Whoa, whoa, whoa, whoa, whoa, guys. We've got all kinds of things going sideways in this discussion and we need a little bit of a reset.
Took the liberty of making a graphic (I like graphs
Although 6 years is a small sample, looks like there is no statistical significance for getting 3XAllstars in the 1-15 seeds. Good news for the anti-tank crowd. *The >20 bin does not have the same sample size so significance can't be used there.
View attachment 7469
When sactowndog said "starting" in 2012, I'm certain he meant starting in 2012 and going *backwards* in time - players from 2013 and onwards have very little chance of being 3-time All-Stars (and from 2016/2017 have *no* chance of being three-time All-Stars yet) due to their short time in the league. So the sample size here is not 6 years. I can't say how far back sactowndog went, but I'm going to guess the sample size was quite a bit larger than 6 years.

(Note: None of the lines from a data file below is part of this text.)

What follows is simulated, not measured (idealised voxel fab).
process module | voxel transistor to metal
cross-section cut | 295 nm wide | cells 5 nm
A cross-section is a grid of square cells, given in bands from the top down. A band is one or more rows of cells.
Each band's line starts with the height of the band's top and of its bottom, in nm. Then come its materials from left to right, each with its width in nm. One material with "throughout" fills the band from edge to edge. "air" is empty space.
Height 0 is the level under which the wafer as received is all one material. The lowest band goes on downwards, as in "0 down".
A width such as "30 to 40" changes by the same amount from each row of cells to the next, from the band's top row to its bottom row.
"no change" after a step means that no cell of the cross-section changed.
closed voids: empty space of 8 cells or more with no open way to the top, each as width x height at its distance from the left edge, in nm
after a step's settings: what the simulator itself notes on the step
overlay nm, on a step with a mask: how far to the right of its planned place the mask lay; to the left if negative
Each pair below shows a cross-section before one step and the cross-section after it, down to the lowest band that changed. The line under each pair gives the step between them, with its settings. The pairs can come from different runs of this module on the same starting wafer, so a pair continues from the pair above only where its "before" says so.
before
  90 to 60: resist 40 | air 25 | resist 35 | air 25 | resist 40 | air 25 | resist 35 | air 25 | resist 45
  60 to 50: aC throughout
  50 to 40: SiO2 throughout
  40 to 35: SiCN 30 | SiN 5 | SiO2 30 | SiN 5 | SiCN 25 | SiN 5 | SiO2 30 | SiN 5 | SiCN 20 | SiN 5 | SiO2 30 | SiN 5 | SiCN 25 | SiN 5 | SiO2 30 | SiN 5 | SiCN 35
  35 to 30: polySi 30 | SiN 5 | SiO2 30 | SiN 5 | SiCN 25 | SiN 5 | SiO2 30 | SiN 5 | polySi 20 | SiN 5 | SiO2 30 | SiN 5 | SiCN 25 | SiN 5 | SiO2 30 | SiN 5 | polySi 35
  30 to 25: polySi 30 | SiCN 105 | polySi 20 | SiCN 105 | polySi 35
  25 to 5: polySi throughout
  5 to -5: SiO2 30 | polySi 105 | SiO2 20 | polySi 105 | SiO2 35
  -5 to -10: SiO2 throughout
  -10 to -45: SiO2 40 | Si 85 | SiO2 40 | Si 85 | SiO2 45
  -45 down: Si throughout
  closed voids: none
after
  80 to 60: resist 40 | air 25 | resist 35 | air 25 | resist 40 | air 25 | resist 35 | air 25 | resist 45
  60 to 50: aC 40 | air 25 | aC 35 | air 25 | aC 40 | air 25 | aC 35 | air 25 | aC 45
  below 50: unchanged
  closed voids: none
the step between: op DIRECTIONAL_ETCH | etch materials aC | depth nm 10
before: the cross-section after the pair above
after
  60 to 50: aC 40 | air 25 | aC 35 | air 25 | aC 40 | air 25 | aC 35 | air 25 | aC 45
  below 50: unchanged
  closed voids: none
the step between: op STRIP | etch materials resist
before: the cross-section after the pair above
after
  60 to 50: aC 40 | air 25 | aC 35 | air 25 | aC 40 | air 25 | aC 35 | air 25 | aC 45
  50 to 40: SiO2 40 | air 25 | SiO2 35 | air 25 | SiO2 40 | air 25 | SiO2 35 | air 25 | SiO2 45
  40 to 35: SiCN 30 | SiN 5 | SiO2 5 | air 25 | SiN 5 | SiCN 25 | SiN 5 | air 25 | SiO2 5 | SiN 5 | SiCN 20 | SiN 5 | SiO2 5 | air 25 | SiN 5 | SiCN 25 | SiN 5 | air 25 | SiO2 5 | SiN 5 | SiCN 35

I believe the "not the same sample size" comment is actually talking about the fact that there are 40 picks per year in the >20 bin compared to 5 picks per year in the other bins. While that does mean that the number in that bin does not correspond to the probability of getting a 3x All-Star *per pick*, such that the raw value as listed (somewhere around 0.4 3x All-Stars per draft taken after pick 20) does not compare per pick to the other bins, there's nothing that would prevent comparison of those numbers. The question "Are there more 3x All-Stars drafted 1-5 than drafted 21-60" is a perfectly answerable question, but it's probably not exactly the question most are interested in.
Considering the 3rd Quartile (assuming a box and whiskers) lands on 1.5, and has a max of 2.4ish I would say that it might be useful to pick a different argument. Out of the 35 players selected in that range, your 3rd quartile ends at 1.5. That's not a big number, statistically speaking.
These aren't box-and-whisker plots, they are a simple bar graph with an error bar indicating the standard deviation. Quartiles are not indicated. Overlap of standard deviation is not a very good way of assessing statistical significance. In fact it's relatively easy to have two distributions that are statistically-significantly different even though they have overlapping standard deviations - it's really a matter of sample size.
Statistical significance is a percentage. Generally something in the 3-5% range is the typical margin for error. In this case it is over a 100% difference. Not only is it statistically significant it is an exponential relationship.
Statistical significance is a
concept. The fundamental idea is that if we have observed two (or more) populations, and we find that these populations have different averages, we want to know how confident we are that the two populations are actually different - as opposed to the differences just being accidental. Statistical significance is expressed in terms of a p-value, which is an estimate of the probability that the populations that we see and we think are different could have, by chance, been randomly drawn from a single underlying distribution, and still ended up that different. P-values are most often calculated by a statistical test such as a Student's T-Test or an ANOVA (though there are other methods) - they are not simply reflections of the percentage difference between the averages. For many scientific purposes, a p-value of 0.05 or lower (meaning that there is an estimated 5% or lower probability that the two observed populations could have been drawn from a single population) is used as a threshold for declaring confidence that the result is "real". Results that have p-values of 0.05 or lower are often colloquially referred to as "statistically significant", indicating a high confidence that the two observations (technically the distributions underlying the two observations) are in fact different.
Without having the actual data in hand, it's not possible to perform a proper statistical test. However, given my long experience performing statistical tests on wide varieties of data, and having an offhand look at the data presented, combined with the belief that the data set probably spans 20 years or more, my best
guess is that if a proper statistical test were performed that the probability of finding a 3x All-Star with a pick from 1-5 would be "statistically significantly" greater than the probability of finding one with a pick from 6-10.